CVPR 2021 Workshop on 3D Vision and Robotics
June 19th, 2021
In recent years, there has been tremendous progress on 3D vision for analysis and understanding of 3D data, such as 3D semantic segmentation, 3D object detection and tracking. These advances have however not yet translated to significant progress in several fundamental challenges for the domain of robotics. Active perception in static and dynamic environments, inference of spatial relations in 3D scenes, activity recognition, and behavior prediction in real-world settings are a few examples of challenging robotics problems. To successfully tackle these problems, we should leverage the inherent 3D nature of the physical world, and apply deep learning approaches that learn 3D representations that are robust to input perturbation and generalize to real-world variations with high sample efficiency (e.g., transformation invariance). This workshop presents a timely opportunity to bring together researchers in computer vision, machine learning, and robotics communities together to discuss the unique challenges and opportunities in 3D vision for robotics.
Topics of Interest
Is 3D useful for robotics? What kind of 3D representations are useful for robotics?
How can a robot learn a 3D representation of its environment and relevant objects from raw sensory input under noisy sensors and actuators? What kind of machine learning algorithms are needed?
What is the right interface between 3D perception and planning & control?
What are the underexplored areas of 3D perception for robotics (e.g. instance recognition, few-shot learning)?
What is the role of 3D simulation for robotics?

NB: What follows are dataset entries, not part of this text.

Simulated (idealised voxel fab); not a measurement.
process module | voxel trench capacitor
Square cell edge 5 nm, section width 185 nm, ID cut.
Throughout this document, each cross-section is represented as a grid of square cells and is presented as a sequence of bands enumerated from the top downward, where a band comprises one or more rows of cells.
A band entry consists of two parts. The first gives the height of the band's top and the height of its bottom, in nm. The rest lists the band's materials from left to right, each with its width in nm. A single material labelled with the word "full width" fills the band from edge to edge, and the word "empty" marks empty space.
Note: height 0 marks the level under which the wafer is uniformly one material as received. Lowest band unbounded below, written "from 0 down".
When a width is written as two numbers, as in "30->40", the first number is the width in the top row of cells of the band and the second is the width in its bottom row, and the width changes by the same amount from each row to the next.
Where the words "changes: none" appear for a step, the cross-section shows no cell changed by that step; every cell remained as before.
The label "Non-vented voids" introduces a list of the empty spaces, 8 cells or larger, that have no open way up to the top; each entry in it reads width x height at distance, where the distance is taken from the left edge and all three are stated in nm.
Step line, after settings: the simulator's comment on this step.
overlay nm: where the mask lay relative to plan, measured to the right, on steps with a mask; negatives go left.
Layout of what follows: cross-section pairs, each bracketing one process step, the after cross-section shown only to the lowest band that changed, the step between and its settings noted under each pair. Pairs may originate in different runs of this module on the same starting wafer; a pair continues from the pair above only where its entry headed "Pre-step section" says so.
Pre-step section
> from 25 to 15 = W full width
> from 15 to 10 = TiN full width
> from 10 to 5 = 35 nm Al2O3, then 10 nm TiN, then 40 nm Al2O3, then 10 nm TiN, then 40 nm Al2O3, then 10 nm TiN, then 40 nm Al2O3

Both robotics and 3D data are fields that are research areas with high barriers to entry. How can we enable researchers from other fields such as ML to more easily work in these areas?
Speakers and Talks
Sanja Fidler is an Associate Professor at University of Toronto, and a Director of AI at NVIDIA, leading a research lab in Toronto. Prior coming to Toronto, in 2012/2013, she was a Research Assistant Professor at Toyota Technological Institute at Chicago, an academic institute located in the campus of University of Chicago. She did her postdoc with Prof. Sven Dickinson at University of Toronto in 2011/2012. She completed her PhD in computer science at University of Ljubljana in 2010, and was a visiting student at UC Berkeley in the final year of her PhD. She has served as an Area Chair for multiple computer vision, machine learning and NLP conferences (CVPR, ICLR, EMNLP, ACCV), and as a Program Chair of 3DV’16. Her main research interests are object recognition, 3D scene understanding, and combining vision and language.
David Held is an assistant professor at Carnegie Mellon University in the Robotics Institute and is the director of the RPAD lab: Robots Perceiving And Doing. His research focuses on perceptual robot learning, i.e. developing new methods at the intersection of robot perception and planning for robots to learn to interact with novel, perceptually challenging, and deformable objects. David has applied these ideas to robot manipulation and autonomous driving. Prior to coming to CMU, David was a post-doctoral researcher at U.C. Berkeley, and he completed his Ph.D. in Computer Science at Stanford University. David also has a B.S. and M.S. in Mechanical Engineering at MIT. David is a recipient of the Google Faculty Research Award in 2017 and the NSF CAREER Award in 2021.
Kristen Grauman is a Professor in the Department of Computer Science at the University of Texas at Austin and a Research Scientist at Facebook AI Research. Her research in computer vision and machine learning focuses on visual recognition and search. Before joining UT Austin in 2007, she received her Ph.D. at MIT in computer science. She is a Sloan Fellow, a recipient of NSF CAREER and ONR Young Investigator awards, the 2013 PAMI Young Researcher Award, the 2013 IJCAI Computers and Thought Award, a Presidential Early Career Award for Scientists and Engineers (PECASE), a 2017 Helmholtz Prize computer vision “test of time” award, and the 2018 J.K. Aggarwal Prize from the International Association for Pattern Recognition. She and her collaborators were recognized with best paper awards at CVPR 2008, ICCV 2011, and ACCV 2016.
Manolis Savva is an Assistant Professor in the School of Computing Science at Simon Fraser University, and a Canada Research Chair in Computer Graphics. He completed his PhD at the Stanford graphics lab, advised by Pat Hanrahan. His research focuses on human-centric 3D scene analysis, 3D scene generation, and simulation for scene understanding. He has also worked in data visualization, grounding of natural language to 3D content, and in creating large-scale scene datasets for 3D deep learning.
Panel Discussion Video
Call for Abstracts
We solicit 2-4 page extended abstracts conforming to the official CVPR style guidelines. A paper template is available in LaTeX and Word. References will not count towards the page limit. The review process is double-blind. Submissions can include: late-breaking results, under review material, archived, or previously accepted work (please make a note of this in the submission).
Submission page: https://cmt3.research.microsoft.com/3DVR2021
Submission Deadline: April 21, 2021 (11:59 pm PST)
Papers Assigned to Reviewers: April 24, 2021 (11:59 pm PST)
Reviews Due: May 8, 2021 (11:59 pm PST)
Acceptance Decision: May 15, 2021 (11:59 pm PST)
Camera-Ready Version: May 29, 2021 (11:59 pm PST)
Please note the accepted contributions will be presented as spotlight talks in the workshop, and will be posted on the workshop website upon author approval.